What is Craft Beer anyway?

If you’re a seasoned beer lover, you’re probably no stranger to the term “craft beer”. It’s the buzzword of the beer world, and for very good reason in our humble opinion. But for those new to the craft beer scene, the concept can be a bit, well, hazy. 

What Makes Craft Beer a Craft Beer?

Craft beer is all about quality over quantity, with a focus on small batches made by independent breweries. Small, independent breweries (like ours) pour their heart and soul into each and every pint, using only the finest ingredients and unique flavour combinations to create a beer that’s truly one-of-a-kind.

Unlike mass-produced beers that come from large, commercial breweries, craft beer is brewed with passion and creativity, and isn’t just brewed for profit. It’s the ultimate expression of the brewer’s art, and every sip is a testament to the dedication and hard work that goes into every batch.

Craft brews often experiment with unique and interesting ingredients, such as fruits, spices, and even coffee. 

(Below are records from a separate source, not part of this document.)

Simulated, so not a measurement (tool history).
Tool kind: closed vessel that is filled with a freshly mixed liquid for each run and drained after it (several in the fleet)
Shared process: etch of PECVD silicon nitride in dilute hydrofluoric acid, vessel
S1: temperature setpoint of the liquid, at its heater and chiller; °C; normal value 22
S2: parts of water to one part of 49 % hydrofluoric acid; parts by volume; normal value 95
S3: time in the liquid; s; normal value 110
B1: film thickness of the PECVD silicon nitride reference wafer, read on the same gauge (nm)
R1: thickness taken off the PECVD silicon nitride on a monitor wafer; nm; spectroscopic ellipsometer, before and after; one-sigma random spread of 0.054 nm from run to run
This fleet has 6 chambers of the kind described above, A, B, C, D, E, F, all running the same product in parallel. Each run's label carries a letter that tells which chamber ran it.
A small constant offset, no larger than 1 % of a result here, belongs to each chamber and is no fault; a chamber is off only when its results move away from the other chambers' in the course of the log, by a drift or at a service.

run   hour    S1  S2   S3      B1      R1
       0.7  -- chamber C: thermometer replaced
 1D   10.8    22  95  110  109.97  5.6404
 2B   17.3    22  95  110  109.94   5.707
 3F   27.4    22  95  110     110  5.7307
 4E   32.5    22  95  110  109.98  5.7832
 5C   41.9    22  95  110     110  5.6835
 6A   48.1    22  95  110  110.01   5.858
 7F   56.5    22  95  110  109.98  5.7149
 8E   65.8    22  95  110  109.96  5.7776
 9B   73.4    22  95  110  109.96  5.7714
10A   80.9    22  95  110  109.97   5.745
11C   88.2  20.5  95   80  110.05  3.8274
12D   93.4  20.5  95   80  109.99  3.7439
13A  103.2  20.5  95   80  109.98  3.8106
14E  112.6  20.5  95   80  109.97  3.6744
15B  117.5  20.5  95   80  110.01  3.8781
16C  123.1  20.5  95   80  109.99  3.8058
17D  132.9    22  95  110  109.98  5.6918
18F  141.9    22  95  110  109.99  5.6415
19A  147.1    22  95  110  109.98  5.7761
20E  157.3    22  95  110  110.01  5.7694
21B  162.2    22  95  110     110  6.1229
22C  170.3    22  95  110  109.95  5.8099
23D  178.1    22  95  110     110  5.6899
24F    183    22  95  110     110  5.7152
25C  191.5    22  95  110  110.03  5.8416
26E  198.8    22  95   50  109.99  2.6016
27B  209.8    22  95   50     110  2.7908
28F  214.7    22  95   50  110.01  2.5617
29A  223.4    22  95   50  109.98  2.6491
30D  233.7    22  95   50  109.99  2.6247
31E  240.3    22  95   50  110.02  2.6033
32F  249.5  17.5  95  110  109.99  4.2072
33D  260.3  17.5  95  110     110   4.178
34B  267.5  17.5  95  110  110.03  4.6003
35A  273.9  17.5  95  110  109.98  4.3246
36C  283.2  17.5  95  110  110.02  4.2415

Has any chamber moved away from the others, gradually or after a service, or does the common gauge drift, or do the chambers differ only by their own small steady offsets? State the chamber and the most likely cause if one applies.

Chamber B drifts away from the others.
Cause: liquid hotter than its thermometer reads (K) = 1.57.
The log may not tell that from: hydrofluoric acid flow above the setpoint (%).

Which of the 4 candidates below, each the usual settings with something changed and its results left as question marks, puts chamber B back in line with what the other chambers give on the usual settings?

So if you’re looking for a beer that’s a bit more special, craft beer is the way to go; it’s the perfect combination of art and science, with a healthy dose of innovation thrown in for good measure. 

What is a Craft Brewery?

The basic definition of a craft brewery is basically, small, indie outfits that brew up beer in limited quantities. But what counts as “small” varies depending on where you are in the world.

According to the Brewers Association, which represents craft breweries in the US, the definition hinges on the size and independence of the brewery. Over the pond in the US, a craft brewery is a brewery that cranks out less than 6 million barrels of beer a year and isn’t more than 25% owned by a non-craft brewer. 

Here in the UK, craft breweries like ourselves, are defined as breweries that produce less than 500,000 litres of beer annually. Similar to the US definition, even partial ownership to a larger brewer would defunct a craft brewery of its independent status. Today, the UK’s beer scene is dominated by large, commercial breweries with only a few independent players flying the flag for true craft beer.

Ultimately, the differences in definition reflect each country’s beer industry history and culture.

Craft Beer vs Regular Beer

So, does craft beer really differ that much from regular beer? Honestly, yes – it’s a whole different beast. Good craft beer isn’t your grandad’s watery lager; it uses top-shelf ingredients like organic hops and locally-sourced malt. It’s pricier to brew than the mass-produced stuff for sure, but it’s worth it for the complex flavours and aromas we can create.

Creativity is another important point to talk about as it’s practically a requirement in the craft beer world. Here’s at Polly’s, we’re always tinkering with new ingredients. In our book, there are no rules on flavour or ingredients, which is why we often release beers that are one-off brews and don’t always quite fit into a standard category or style. But that’s the beauty of craft beer, you never know what’s going to show up on the menu next.

Another key differentiator between craft beer and regular beer is that craft beer can really pack a punch. When it comes to ABV, we’re not afraid to push the limits and go big on the alcohol content; take our DDH Spur Triple IPA that has a cheeky 10% ABV as an example. So, that being said, if you choose a flavoursome craft beer over a regular pint, you might want to sip and savour instead of chug and guzzle. 

Here at Polly’s, our philosophy as a craft brewery has always been quality over quantity and rather than producing a broad range of styles, we have chosen to excel in a select few. Our expertise primarily lies in hoppy beers such as pale ale and IPA, which we have perfected over time. That’s not to say we don’t branch out into other styles occasionally. Over the years, we have ventured into more experimental styles, such as sours, stouts, and traditional styles with a modern twist. 

Calling Last Orders

Trust us, once you taste really good craft beer, you’ll never go back to mass-produced beer again.